In a week in which the Supreme Court turned a blind eye to the reality of money corrupting politics, a story out of Arizona provides a clear example of the insidious influence of the private prison industry and its campaign contributions.
Arizona has been at the forefront of bad prison policy and big profits for private prison companies. People For the American Way’s 2012 report, “Predatory Privatization: Exploiting Financial Hardship, Enriching the One Percent, Undermining Democracy,” explored how Arizona officials’ political and ideological commitment to prison privatization overrode good policy and common sense. Unbelievably, faced with evidence that privately run prisons were costing taxpayers more, not less, than state-run prisons, some legislators moved to stop the state from collecting the data.
This February, we wrote about Politico’s coverage of the private prison racket. “Companies that manage prisons on our behalf have abysmal records,” author Matt Stroud asked, “So why do we keep giving them our business?” One answer is that the industry spends a fortune on lobbying and campaign contributions.

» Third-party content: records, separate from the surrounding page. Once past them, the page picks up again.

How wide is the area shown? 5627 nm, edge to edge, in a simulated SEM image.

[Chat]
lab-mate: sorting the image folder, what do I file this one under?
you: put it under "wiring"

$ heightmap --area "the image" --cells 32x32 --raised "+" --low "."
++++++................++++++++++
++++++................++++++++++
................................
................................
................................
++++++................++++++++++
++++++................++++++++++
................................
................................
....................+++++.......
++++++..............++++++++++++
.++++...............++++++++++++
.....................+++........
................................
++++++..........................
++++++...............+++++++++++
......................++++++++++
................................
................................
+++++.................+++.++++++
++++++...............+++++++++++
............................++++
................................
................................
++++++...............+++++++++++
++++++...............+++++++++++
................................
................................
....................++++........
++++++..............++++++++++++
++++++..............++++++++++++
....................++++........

This week’s story shows how those investments can pay off. According to the Arizona Republic, House Appropriations Committee Chairman John Kavanaugh tried to slip a last-minute $900,000 earmark for private prison giant GEO Group into the state budget. The company is already expected to get $45 million this year under contracts with the state that guarantee the company at least a 95 percent occupancy rate, “virtually ensuring the company a profit for operating its prisons in Arizona.” The state Department of Corrections said the extra money isn’t needed, but Kavanaugh heard otherwise from the company’s lobbyists. GEO executives gave Kavanaugh more than $2,500 in 2012.
The good news is that the Senate Appropriations Committee dropped the extra funding “following an uproar of criticism from Arizonans.”